Though we may share similarities, compare callouses and cuts from work and trade gossip about our coworkers, our lives are on different tracks because of our educations.  Anita Harris captures this sentiment perfectly by concluding that education—more specifically, academic performance— is the largest determinant of one’s life. She goes on to contend that academic performance has an intimate relationship with access to resources that encourage further education. For example, my access to a college counselor with scholarship advice facilitated my being awarded with the Questbridge scholarship, alleviating the financial burden that would have hindered my matriculation into a 4-year university.

Ultimately, access is, as we established in class, more complicated than just having something. Rather, access has more to do with a sense of belonging in the world. While Norma and I are similar in many ways, our futures are decidedly different and in the end, it has more to do with our access to different lives and experiences than where we come from. Though the two are closely related.

Norma’s drunken remorse about being unable to act our age captures the message of access: while I am able to live the “typical” 19-year old experience, she cannot.  And even as we share a workplace, we go home to different lives, and in the end, I have the burdens of the typical 19-year-old youth, while she doesn’t; I get to act my age, while she doesn’t.

There have been differences at work too, disparities that I could not help but notice.  At first, I could not really specifcy the reasons why.  It took time until I realized that our other coworkers elevated me in status because of their previous associations with Rice.
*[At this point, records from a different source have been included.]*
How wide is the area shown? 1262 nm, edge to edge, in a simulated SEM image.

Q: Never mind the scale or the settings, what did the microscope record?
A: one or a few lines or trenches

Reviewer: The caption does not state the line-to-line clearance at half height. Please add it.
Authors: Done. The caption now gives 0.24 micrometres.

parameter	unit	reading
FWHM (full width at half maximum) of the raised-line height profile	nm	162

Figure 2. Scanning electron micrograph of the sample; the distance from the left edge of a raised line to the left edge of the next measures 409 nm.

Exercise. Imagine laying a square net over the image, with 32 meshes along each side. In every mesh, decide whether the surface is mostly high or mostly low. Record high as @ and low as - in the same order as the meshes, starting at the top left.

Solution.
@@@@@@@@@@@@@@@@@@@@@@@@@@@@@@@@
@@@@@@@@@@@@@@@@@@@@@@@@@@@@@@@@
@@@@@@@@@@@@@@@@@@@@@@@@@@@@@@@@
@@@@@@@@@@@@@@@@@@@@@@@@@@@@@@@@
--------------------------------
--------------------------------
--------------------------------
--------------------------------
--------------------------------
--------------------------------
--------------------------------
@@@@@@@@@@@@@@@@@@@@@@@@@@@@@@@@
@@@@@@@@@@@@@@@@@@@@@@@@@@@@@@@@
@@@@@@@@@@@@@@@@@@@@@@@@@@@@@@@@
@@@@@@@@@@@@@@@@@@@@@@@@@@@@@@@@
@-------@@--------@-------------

Beginning with my first day, everyone except for my boss and Norma has referred to me as “Anita.”  Interestingly enough, my boss has been the only one to be offended by this nickname; he’s corrected my coworkers a number of times, insisting I am “Ana” and not “Anita.” No matter what he said, though, my coworkers ignored him. I am just Anita to them.

Norma, in her six months at our restaurant, has earned the nickname “Ya Quisieras.” Known for her brash, if not crass, attitude, Norma’s nickname captured the story behind the time she responded to a coworker’s advances with a disgusted “you wish.” While I have arguably never had an encounter like this one, I am sure I would be Anita to my coworkers, no matter what I told them.

These nicknames hold their respective connotations, indicative of what our coworkers think of us. While I am essentially babied each time I have burned the rice, miscounted food prep, or broken a dish, Norma is openly scolded, even for less significant mistakes. This happens often and so blatantly that, once, I asked her about it. She reasoned that they must have higher expectations for her in the workplace, but couldn’t tell me why.

Again, I believe it has much to do with the fact that I go to Rice.  My coworkers apparently think I will not stay in the dishpit for very long.  They regularly ask me how school is going, and about endeavors I pursue outside of class.  My mistakes will be short-lived they seem to think, and any bad habits I pick up will be abandoned once I eventually leave, as everyone expects me to do soon enough.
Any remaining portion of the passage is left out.